During our debrief, someone suggested that this activity might work well with less advanced students, students, that is, whose expectations for a class on poetry were less set in concrete, and that might well be true. But what the experience got me thinking about was how ridiculous some of the analytical tasks we assign—or the exercises we come up with to help students heighten their understanding of different aspects of literary texts—must seem to students when they first encounter our requests.

I’m not thinking here of particularly outside-the-box assignments; I’m thinking of the basic tasks of our field: annotating a passage; seeing patterns of language in a text; seeing how the details we notice help us to build an extended analysis.  When we ask students to do these tasks, we can be reasonably sure that some of them will be familiar with what we are asking, and will complete the task assigned. But how many others might see the instructions to an annotation assignment as truly bizarre? And yet, if they trust the instructor, students are likely to try to follow the assignment’s request and grapple with the unfamiliar task. 

And when they do, perhaps we need to be able to meet these efforts with the same spirit we met one another’s crazy responses to the poetry assignment—with pleasure, encouragement, applause. We did a strange task; we were brave enough to share our wild responses, and, most importantly, I think, we agreed that the assignment had broken through our usual responses and made us think anew. With students whose skills at literary analysis are less polished, shouldn’t we meet their efforts to do the ridiculous things we ask them to do with the same spirit?

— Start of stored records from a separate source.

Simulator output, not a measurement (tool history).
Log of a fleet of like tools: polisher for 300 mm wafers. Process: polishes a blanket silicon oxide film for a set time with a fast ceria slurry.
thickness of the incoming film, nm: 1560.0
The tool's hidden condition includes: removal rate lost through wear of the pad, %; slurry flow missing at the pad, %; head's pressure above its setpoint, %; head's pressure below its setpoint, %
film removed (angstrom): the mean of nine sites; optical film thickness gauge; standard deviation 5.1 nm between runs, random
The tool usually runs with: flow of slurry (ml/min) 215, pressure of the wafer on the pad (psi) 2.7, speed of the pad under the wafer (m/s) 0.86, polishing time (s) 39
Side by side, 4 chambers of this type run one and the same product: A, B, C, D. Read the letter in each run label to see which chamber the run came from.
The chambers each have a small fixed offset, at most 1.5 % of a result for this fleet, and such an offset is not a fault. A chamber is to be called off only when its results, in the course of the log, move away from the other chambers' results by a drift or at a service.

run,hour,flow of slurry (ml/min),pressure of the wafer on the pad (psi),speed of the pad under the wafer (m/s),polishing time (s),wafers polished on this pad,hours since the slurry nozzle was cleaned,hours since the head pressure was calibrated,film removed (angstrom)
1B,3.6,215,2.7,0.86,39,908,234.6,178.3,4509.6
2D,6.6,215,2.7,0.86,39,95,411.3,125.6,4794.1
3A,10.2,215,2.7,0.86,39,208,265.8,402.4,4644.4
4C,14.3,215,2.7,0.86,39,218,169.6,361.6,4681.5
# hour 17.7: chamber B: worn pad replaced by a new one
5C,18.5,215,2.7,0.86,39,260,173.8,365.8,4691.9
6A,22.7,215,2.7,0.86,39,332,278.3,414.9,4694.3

Only by risking ourselves creatively and intellectually will we grow. This is true for us; it’s true for our students as well. But it’s much more fun and productive to take those risks in an environment where even our first fumbling attempts are seen as steps toward intellectual growth rather than as a dispiriting measure of how far we have to go.

Friday, March 10, 2017

Teaching vs. Sorting


If a student’s intellect can’t be measured with a number—or a letter—then what can grades do? What are they for? Clearly they are an attempt to account for something—how well a student has completed an assigned task; how much information they have successfully regurgitated on demand; how well they have been able to apply equations or theorems or analytical tools to unfamiliar data.  The student performs, and the teacher assesses. End of grading story.

Except we all know that it’s not the end of the story, but rather the beginning of the way in which grades begin to iron out individuality and sort students into categories, a process with negative consequences for teaching and learning.  What happens after the grade has been applied and digested by the teacher and by the student?

When a student receives a grade, their reaction to it will depend in part on how the assessment fits into or diverges from their prior experiences.  If the student is accustomed to receiving high grades and gets an A, great. Sort of. All is as it should be and the student continues to do whatever he or she has always done to succeed, not reflecting on the process until years later (if they happen to become a teacher) or perhaps never reflecting upon it at all. If a student accustomed to lackluster grades gets yet another, what would inspire them to think they might be capable of more? A student used to high marks can find a low mark so upsetting that the grade itself is all they can remember from the course (I’m guilty of this one in my own student life). A student used to low marks who receives a higher-than-expected grade may feel either that it’s anomalous, that the teacher has made a mistake or, indeed, that the teacher him or herself is not smart enough to know what kind of (bad) student he or she is dealing with.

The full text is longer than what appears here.